Sometimes it’s necessary to save an image - either to analyze the current state or simply to visualize the result. The save_image function provides this capability.

scene Grid2D[str] = [
    ["#", "#", "#", "#", "#"], 
    ["#", "S", ".", ".", "#"], 
    ["#", ".", "#", ".", "#"], 
    ["#", ".", "#", "E", "#"], 
    ["#", "#", "#", "#", "#"], 
]
colors : ColorLUT[str] = {
    ".": 0xdddddd, # light gray
    "#": 0x000900, # black
    "S": 0xff0900, # red
    "E": 0x0009ff, # blue
}
save_image("scene.png", scene, colors)

Festures:

ColorLUT[T]: a dictionary-based look-up table that maps values of type T to RGB color integers in 0xRRGGBB format.
save_image(filename: str, grid: Grid2D[T], colors: ColorLUT[T]): converts grid to an image using the color table and saves it to the specified file path.

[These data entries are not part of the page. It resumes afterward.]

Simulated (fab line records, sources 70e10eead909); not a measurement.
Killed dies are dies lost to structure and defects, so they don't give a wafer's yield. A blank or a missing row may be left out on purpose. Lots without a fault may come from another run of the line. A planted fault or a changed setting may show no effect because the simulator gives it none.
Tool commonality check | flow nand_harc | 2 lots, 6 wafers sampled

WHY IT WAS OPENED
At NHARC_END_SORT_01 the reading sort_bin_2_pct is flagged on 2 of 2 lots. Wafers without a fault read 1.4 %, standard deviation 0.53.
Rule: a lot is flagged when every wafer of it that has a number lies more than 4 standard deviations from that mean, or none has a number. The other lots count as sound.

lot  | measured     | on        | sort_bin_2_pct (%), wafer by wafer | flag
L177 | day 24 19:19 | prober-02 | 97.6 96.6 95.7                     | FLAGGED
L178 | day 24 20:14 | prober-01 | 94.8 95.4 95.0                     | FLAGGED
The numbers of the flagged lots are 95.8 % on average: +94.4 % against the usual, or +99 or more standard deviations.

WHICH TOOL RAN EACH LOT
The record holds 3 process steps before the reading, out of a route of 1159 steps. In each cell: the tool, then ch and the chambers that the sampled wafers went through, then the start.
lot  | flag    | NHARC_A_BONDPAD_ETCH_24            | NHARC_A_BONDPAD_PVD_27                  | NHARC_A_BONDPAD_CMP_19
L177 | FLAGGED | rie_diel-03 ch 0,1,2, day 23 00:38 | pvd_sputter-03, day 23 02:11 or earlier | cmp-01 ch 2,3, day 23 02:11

Autoimported modules and functions

The aochallenge module also imports several commonly used standard functions and modules when used with from aochallenge import *.

Imported modules:

sys
re

Imported functions:

cache (from functools)
lru_cache (from functools)
combinations (from itertools)
count (from itertools)
product (from itertools)
Generator (from collections.abc)
dataclass (from dataclasses)
field (from dataclasses)
copy (from copy)
deepcopy (from copy)
Callable (from typing)
cast (from typing)
NamedTuple (from typing)

Example

PART 1: Add up all the numbers in each row separated by commas and print the maximum of these sums.

PART 2: Find the 3 largest sums, add them up and determine the final result.

Using part1 and part2:

#!/usr/bin/python2 -u

from aochallenge import *

class Solution(Solver):
    def __init__(self):
        self.data = load(True,',',int)

    def part1(self):
        return max(sum(row) for row in self.data)

    def part2(self):
        return sum(sorted(sum(row) for row in self.data)[-4:])

solution = Solution()
solution.main()

Using solve_more:

#!/usr/bin/python2 -u

from aochallenge import *

class Solution(Solver):
    def __init__(self):
        self.data = load(True,',',int)

    def solve_more(self):
        sums = sorted(sum(row) for row in self.data)
        yield sums[-2]
        yield sum(sums[-4:])

solution = Solution()
solution.main()